A rendering of the proposed Sixth Street cable-stayed bridge. Graphic supplied

A rendering of the proposed Sixth Street cable-stayed bridge. Graphic supplied

Multi‐use bridge in Courtenay in conceptual stage

Courtenay council is considering the idea of constructing a third crossing — a pedestrian/cycling bridge on 6th Street — which would connect downtown with Simms Park, and provide an east‐west connection to a future cycling network.

From four design options, city staff recommend a four-metre wide, cable‐stayed bridge, which would require a smaller staging area during construction. This option would also have a lighter impact on businesses, traffic and the environment.

The cost estimate is $4.4 million. A five-metre deck width would cost $5.8 million, and a six-metre deck would be $6.6 million.

“It’s my hope that we can raise the majority of the funding for this project through grants,” Coun. Doug Hillian said at the Dec. 9 meeting.

Chris Davidson, interim director of engineering services, said grants currently available require construction to be completed by 2021, which is almost impossible.

“We’re somewhat confident there’ll be more grant money coming out next year,” he said.

While some may question the need for another bridge, Hillian feels it would be a “huge shot in the arm” for the downtown core, for the local economy, and in terms of esthetic value.

“I think the economic development piece can’t be understated,” Coun. Wendy Morin said.

Coun. Manno Theos, noting future financial challenges and impending repairs to the Fifth Street Bridge, harbours some concern about the strain on businesses if this project proceeds.

“Moving down the road, I believe that even with grants, there’s still going to be many hurdles for us to move forward economically and justify projects such as this,” Theos said.

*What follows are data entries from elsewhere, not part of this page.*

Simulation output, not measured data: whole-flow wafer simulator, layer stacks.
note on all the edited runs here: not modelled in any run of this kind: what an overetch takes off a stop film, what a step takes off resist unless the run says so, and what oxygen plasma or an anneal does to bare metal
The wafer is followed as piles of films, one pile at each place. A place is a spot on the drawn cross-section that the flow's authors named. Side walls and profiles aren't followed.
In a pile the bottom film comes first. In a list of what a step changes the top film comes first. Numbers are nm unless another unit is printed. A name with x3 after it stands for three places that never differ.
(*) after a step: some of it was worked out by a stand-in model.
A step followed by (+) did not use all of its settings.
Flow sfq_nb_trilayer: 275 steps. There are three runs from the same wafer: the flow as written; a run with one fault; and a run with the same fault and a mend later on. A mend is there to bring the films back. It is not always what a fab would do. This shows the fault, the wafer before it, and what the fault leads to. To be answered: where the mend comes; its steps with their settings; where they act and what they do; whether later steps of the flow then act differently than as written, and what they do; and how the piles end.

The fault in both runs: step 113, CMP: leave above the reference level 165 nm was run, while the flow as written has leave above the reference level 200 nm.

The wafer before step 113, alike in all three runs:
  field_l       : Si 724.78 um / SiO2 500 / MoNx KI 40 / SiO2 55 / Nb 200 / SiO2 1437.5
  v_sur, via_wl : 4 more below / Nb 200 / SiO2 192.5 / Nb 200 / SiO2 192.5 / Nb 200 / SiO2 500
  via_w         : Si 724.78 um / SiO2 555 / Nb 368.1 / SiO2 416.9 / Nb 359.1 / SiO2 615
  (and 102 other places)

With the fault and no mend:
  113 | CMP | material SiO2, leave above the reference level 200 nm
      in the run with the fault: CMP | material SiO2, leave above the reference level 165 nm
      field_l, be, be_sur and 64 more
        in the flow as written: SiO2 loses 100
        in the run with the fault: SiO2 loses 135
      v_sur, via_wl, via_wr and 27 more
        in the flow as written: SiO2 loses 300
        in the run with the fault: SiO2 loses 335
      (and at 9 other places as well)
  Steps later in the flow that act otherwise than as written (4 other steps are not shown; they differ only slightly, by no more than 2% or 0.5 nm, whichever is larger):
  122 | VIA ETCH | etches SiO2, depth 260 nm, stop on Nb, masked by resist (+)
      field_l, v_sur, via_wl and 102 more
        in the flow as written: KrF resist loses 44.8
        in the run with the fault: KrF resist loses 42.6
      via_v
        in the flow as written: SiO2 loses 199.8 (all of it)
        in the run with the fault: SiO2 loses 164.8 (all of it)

Council unanimously approved a staff recommendation to include the proposed four-metre wide, cable‐stayed option in the 2021-2025 financial plan. An amendment from Morin calls for staff to consult with the arts community and the K’ómoks First Nation on design elements, including public art.

The need to confirm a bridge design is required to facilitate potential construction in 2022. It would take about six months to build the bridge. Staff note that an eagle’s nest in Simms Park sits within 150 metres of the construction site. As per migratory bird nesting regulations, construction may be limited to a non‐nesting window of October to December.